On Wednesday, the trade groups responded to this argument.
According to the opposition brief (read here), when these broadband companies made their net neutrality commitments, they stopped short of pledging to honor the FCC’s old “Internet Conduct Standard.” The trade groups say that the standard is “overbroad and ambiguous.” The standard prohibits ISPs from “unreasonably interfering with or unreasonably disadvantaging” end users’ access to internet content providers or internet content providers’ access to end users. So, for example, Comcast wouldn’t be allowed to interfere with someone’s ability to stream Netflix shows.
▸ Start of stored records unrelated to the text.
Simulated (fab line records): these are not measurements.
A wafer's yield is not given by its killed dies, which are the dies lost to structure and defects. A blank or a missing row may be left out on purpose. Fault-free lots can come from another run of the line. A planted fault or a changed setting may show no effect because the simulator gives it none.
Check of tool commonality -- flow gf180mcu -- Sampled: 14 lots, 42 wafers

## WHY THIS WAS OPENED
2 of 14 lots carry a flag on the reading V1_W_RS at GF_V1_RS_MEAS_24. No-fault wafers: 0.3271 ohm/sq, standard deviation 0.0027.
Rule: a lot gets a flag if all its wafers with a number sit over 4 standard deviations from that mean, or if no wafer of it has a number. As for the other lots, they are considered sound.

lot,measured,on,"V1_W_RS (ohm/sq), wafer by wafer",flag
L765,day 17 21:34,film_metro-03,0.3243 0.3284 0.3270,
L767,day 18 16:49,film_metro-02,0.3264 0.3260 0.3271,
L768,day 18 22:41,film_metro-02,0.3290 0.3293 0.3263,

“Plaintiffs’ members have not made commitments to abide by this ambiguous ‘conduct standard,’ and it is impossible for ISPs to know what it proscribes,” states the opposition brief.
The trade groups later provide an example of what it might proscribe.
“Consider zero-rating, for example — a practice that allows ISPs to exclude certain content from an end user’s monthly data usage allowance,” continues the memorandum. “When adopting the Internet Conduct Standard, the 2015 Order asserted that zero-rating plans may or may not run afoul of the standard. ISPs then faced an FCC investigation lasting more than a year as to whether certain zero-rating plans violated the standard, with the FCC ultimately unable to reach a definitive conclusion.”
As for blocking, throttling and paid prioritization, there might have been commitments, but does one cable company’s definition match everyone’s understanding?
“What a particular state considers ‘throttling,’ for instance, may well differ from what another state considers to be ‘throttling’ or how an ISP uses the term in making its commitments to end users,” argues the trade groups’ lawyers. “Plaintiffs’ members thus still face harm to the extent the State enforces these so-called ‘bright-line’ restrictions in a manner inconsistent with ISPs’ commitments.”
These arguments come just a week before the D.C. Circuit Court of Appeals holds a hearing over challenges to the FCC’s decision to repeal net neutrality rules. Vermont wasn’t the only state to pass a law in the wake of the rollback. California did, too. But an industry lawsuit over California’s law was put on hold pending appellate resolution of the legality of the FCC’s repeal. Vermont officials have similarly pointed to the upcoming appellate battle as reason to pause the case over its own law. But in this instance, the internet providers are demanding to move forward absent a commitment from Vermont to not enforce its net neutrality law.
According to the trade groups, Vermont “cannot have it both ways; it cannot rush to adopt measures that violate an FCC order while the State’s challenge to that order is pending, but then ask this Court to delay its review of those unconstitutional measures until after the State’s appeal is resolved.”